Evyenios Voulgaris, a brilliant personality for the Post-Byzantine Hellenism.
12 June 2016[Previous Publication: http://pemptousia.com/2016/06/evyenios-voulgaris-archbishop-of-slaviansk-and-kherson/]
In his work Outline, on the subject of the toleration of other religions, he poses the question of religious freedom from his own point of view, which is different from that of Voltaire. According to Voulgaris, freedom of thought can exist only in humanistic arts and sciences: ‘In the divine and mysterious dogmas of the faith, freedom of thought is insolence, because for anyone to seek reason in what is beyond reason is dementia’. When the soul tries ‘to see with another light’ what is taught by Holy Scripture and the Church, it is blinded and deceived. It is not permissible for people to seek freedom such as this for themselves or for others. And devout rulers should take steps to avoid the corrosion which is caused by the misuse of this kind of freedom.

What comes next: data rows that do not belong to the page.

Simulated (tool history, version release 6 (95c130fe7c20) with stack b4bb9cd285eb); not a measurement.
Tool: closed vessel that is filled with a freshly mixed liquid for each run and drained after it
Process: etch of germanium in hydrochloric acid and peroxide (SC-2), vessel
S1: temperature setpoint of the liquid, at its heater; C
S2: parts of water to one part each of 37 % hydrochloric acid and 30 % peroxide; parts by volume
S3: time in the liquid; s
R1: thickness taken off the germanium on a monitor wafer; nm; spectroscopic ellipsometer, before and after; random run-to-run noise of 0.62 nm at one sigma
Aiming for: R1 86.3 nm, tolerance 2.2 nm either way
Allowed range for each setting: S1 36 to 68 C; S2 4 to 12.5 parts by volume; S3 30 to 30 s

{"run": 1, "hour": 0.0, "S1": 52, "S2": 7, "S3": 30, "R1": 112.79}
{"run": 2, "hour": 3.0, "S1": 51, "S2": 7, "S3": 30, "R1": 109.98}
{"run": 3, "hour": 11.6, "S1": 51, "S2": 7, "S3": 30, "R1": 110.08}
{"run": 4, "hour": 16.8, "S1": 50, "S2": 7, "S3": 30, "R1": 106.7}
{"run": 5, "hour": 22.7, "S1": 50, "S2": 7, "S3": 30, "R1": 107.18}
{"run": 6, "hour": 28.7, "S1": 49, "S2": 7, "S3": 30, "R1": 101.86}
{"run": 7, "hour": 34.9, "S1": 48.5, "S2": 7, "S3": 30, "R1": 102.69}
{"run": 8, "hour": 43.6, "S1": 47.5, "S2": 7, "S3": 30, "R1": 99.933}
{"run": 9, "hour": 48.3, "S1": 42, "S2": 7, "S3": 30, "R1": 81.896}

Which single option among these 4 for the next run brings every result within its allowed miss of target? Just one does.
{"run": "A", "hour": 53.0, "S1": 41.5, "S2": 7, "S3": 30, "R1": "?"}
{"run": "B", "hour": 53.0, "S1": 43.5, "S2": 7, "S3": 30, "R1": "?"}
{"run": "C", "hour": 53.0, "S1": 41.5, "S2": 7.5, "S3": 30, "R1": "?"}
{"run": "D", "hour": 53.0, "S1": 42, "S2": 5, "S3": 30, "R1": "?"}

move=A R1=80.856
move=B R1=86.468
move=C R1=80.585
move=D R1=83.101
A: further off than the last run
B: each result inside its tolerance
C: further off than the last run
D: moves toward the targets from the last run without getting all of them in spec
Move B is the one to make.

Voulgaris wanted to use the concept of religious tolerance to protect the interests of the Orthodox and to lead a campaign for the religious and administrative unification of the Eastern Orthodox Church. With his notes and comments on Voltaire’s text and well as the addition of his own work Outline on Religious Tolerance, he attempted to remould the original work in accordance with his personal political expectations.
1771, on being recommended to the Empress of Russia, Catherine the Great by Vasili Orlov, whom he had met in Leipzig, he was invited to Saint Petersburg, where he settled in as librarian to the imperial court. Despite his ignorance of the language and his reservations, he was persuaded by the thought that he would be serving an inspired Empress and by the fact that the Russo-Turkish war was being fought at that time (1768-74). The anticipation of the liberation of the enslaved nation of the Greeks was expressed by Voulgaris in his address when he was presented to the empress and also in a series of pro-Greek pamphlets which he published. At the request of the empress he translated a series of texts and wrote the treatise Reflections on the present critical times in the state of the Ottomans 1772), in which he campaigned for the establishment of a new Greek leadership, as a guarantee of stability in Europe. His years in Russia were productive in a number of ways.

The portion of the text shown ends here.